And yet in your mercy and kindness, Father, you've given us a new birth in spite of our sin and rebellion. Part of us longs to be holy and sinless, but there is much in us that still cherishes our sin and clings to it. Help us to hate our sin and run from it. Open our eyes and help us to see how offensive our sin is to you, and how damaging it is to us. When we are dazzled by the alluring temptation of sin, teach us that you are the only feast that satisfies our souls deeply and permanently. Fill us with awe and wonder that you give us the radiant robes of your Son’s perfection to wear. Thank you that you have begun a good work in us that nothing can stop, and that one day we will stand before you in the bliss of sinless perfection as Christ’s beautiful bride. We give thanks for this in Jesus’ name, Amen.

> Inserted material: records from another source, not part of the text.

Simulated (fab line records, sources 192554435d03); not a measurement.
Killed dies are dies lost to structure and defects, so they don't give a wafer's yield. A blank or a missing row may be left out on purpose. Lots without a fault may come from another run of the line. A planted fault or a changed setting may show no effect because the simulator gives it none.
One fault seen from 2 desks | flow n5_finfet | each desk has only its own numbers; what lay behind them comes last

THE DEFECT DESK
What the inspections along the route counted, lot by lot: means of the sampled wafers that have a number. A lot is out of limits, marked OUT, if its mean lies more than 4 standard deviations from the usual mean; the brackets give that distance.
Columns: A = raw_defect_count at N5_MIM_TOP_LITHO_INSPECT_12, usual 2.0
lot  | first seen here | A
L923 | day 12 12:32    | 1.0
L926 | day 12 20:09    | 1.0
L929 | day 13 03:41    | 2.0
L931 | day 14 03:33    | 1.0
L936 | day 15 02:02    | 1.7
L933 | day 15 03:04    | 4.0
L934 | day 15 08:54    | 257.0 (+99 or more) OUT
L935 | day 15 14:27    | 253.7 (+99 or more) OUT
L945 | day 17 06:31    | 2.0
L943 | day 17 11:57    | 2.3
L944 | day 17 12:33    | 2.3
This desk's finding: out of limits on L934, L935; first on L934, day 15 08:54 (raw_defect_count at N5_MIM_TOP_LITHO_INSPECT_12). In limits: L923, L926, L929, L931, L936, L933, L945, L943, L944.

“Take a few moments to personally confess your sins to the Lord.”


ASSURANCE OF PARDON

“Hear these words of comfort and assurance.” 


Ephesians 1:7-10

7 In him we have redemption through his blood, the forgiveness of our trespasses, according to the riches of his grace, 8 which he lavished upon us, in all wisdom and insight 9 making known to us the mystery of his will, according to his purpose, which he set forth in Christ 10 as a plan for the fullness of time, to unite all things in him, things in heaven and things on earth.

PART 21 - THE BATTLE IS THE LORD'S

I. INTRODUCTION

  • We’ve all prayed for deliverance, and when we pray, we usually have an idea in our mind of how God is supposed to answer. 
  • Then the answer comes and it does not look at all like what we expected. 
  • Have you experienced that? Praying for years for something and when the answer comes, it is not at all what you imagined.
  • God saves in his own way.  And his way is not always the way we would have chosen. 


  • Last week, as we began 1 Samuel 17, we saw Israel standing on the hillside, paralyzed by the giant they could not defeat, and a king who would not fight. 
  • Israel needed a champion. And so do we. 


  • Today, we’ll see the champion God raised up. 
  • He walks down into the valley. He faces the giant. 
  • And he wins the victory that Israel could not have won for themselves. 


  • Pay attention to how he wins. What he does. Watch what he refuses to do. Listen to what he says. And watch how the battle is actually fought. 
  • Because the way the champion fights tells us something about the God who sent him. 
  • What we’ll see is that the Lord saves his people in a way that nobody expected. 
  • He saves through his anointed one, who fights in his name, and for the sake of his honor. 


  • The message of this passage is right there in David’s own words. “The battle is the Lord’s!”


  • As we walk through this passage, I want you to keep in mind the One greater than David. 
  • Our true Champion. The greater Son of Jesse who walked down into a deeper valley, in his Father’s name, to fight a battle we could have never fought. And he won a victory that belongs to his people forever.


1 Samuel 17:31-49

II. FAITH REMEMBERS

  • V31 picks up where we left off last week. David was asking questions of the men in the camp. 
  • Who is this uncircumcised Philistine that he should defy the armies of the living God?” 
  • Word starts to spread and eventually his words caught the king’s attention and Saul sends for David.
  • The young shepherd from Bethlehem is before the king and listen to what he says. 
  • V32 “Let no man’s heart fail because of him. Your servant will go and fight with this Philistine.” 
  • Forty days Israel has been waiting for a champion and no one from the Israelite camp has been willing to go out and fight. 
  • The king will not fight. The army will not fight.
  • And now a young man walks into the king’s tent and says, “I will go.” 


  • David says to the king, “Fear not! I will fight!” 
  • The Israelites had been demoralized for forty days. Their hearts had indeed failed because of the sight and words of Goliath.
  • Their only response so far had been to flee and hide out on the hilltop. 
  • Even Israel’s biggest and best, Saul, wouldn’t take on the Philistine monster. 
  • For a youth to stand before the king and tell him not to be afraid anymore because he will go and fight the Philistine sounds preposterous. 


  • Saul’s response is exactly what you would expect. 
  • You can’t do it. You are but a youth. And he, from his youth, has been a man of war."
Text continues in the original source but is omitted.